Transcription by audio.com
The speaker discusses the need for changes in education policies and practices, suggesting the removal of administrators to allow teachers and communities to create more meaningful approaches. They describe a successful grading overhaul at their school and express frustration with administrative barriers that hinder communication between teachers, parents, and students. The speaker highlights the importance of trust and collaboration among all stakeholders in the education system.
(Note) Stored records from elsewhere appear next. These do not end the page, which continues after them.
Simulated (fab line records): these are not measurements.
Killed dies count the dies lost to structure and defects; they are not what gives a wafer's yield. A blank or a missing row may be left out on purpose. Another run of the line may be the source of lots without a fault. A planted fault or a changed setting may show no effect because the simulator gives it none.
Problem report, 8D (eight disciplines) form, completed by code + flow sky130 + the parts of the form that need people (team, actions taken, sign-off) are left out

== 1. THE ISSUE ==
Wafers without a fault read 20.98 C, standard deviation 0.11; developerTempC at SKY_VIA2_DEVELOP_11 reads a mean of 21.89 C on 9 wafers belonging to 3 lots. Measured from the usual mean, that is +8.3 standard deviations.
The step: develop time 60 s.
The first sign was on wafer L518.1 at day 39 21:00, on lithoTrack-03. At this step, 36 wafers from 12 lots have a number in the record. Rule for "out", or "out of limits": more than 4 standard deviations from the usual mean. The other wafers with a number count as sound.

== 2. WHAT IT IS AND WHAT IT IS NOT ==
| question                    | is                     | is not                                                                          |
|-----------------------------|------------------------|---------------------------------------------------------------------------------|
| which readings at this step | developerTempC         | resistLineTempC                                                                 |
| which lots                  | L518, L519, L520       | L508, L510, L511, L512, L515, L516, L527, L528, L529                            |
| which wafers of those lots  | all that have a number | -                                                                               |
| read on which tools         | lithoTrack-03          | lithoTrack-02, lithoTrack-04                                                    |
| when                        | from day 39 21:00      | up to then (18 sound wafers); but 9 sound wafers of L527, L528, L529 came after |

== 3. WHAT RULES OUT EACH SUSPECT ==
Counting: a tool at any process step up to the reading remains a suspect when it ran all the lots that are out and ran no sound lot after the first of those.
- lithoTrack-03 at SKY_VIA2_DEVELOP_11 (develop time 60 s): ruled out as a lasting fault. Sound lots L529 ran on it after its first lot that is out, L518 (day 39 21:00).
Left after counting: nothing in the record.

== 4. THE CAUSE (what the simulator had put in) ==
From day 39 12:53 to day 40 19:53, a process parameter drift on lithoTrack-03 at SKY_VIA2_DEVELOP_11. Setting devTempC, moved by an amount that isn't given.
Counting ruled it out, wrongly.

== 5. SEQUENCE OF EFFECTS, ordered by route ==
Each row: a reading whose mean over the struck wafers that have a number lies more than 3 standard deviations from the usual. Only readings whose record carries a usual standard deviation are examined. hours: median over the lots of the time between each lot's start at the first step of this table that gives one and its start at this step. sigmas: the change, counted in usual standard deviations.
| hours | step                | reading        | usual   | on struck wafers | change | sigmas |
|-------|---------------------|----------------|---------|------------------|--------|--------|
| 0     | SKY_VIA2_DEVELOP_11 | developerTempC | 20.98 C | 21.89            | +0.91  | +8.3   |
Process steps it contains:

The bigger question is, what changes would you like to see in education policies or in practice? Okay, so it's really simple. No more administrators. I think they get in the way. The school I was at, the educators did a pretty good job of creating new policies, new understandings of what they were going to do. We had a whole grading for equity overhaul thing where we stopped using numbers and started using words. It was interesting. Instead of A, B, C, we had proficient distinguished.
There were clear rubrics for everything of what would give you a proficient or whatever. Is that the rubrics for students? That was in the teaching group I was in. The team wanted to try this thing out and got permission to do it from the administration. They followed this book that had mixed thoughts. At the end of the day, the district provides the grades, so they still had to convert it to a number, which was horrible. There were all these things where you treat things as practice or performance instead of a test.
I don't know, all these fascinating changes. Regardless, this was a huge overhaul that was done just by the teachers, and I watched it happen. I think people who know their communities and know the kids they're working with, and kids, honestly, who know their situations can work together to create meaning without having some sort of person in between them and politicians. I think there's got to be ways to organize so that we don't have – I just think administrators are what made things hard and made things feel really unjust.
It's everything coming from the top like that. It kind of feels like in the school when you know that teachers are the ones doing the job from the grassroots, right? It kind of feels like they're not being heard much. I think it's not that they're not being heard. It's that there's artificial barriers between them and the community. I don't know, there's something that happens where if there's a problem with a kid, the fact that it goes up the ladder to be addressed means that there's this weird barrier between the teachers and the parents.
Even though we do communicate, we're not – I don't know. Yeah, it feels like it creates this wall. You don't get to talk with the parents. Parents would not want to talk with the teachers. Rather, they would want to talk with the principals or people in admin. I think for a lot of issues, it's not a choice for the parents. It's who is interacting with them from the school, and it ends up being the administrator. But there is a lot of – they want us to constantly be calling the parents.
When you have 100 kids or whatever, it can be really challenging to keep all of those relationships when there's not opportunities, when there's nothing built into the schedule where you're just supposed to call them and say what's up. Maybe if there were more events that we interacted at, it could be better. They would know because you're the one who is working with the students. I just think there's a lot of layers of distrust, too. I don't know.
There's a lot of parents that don't trust what the teachers are saying about their kids. There's a lot of teachers that don't trust what the parents are saying about their kids. I don't know. No one trusts what the students are saying about themselves because they're just – they're 12. Why trust a 12-year-old with their own autonomy?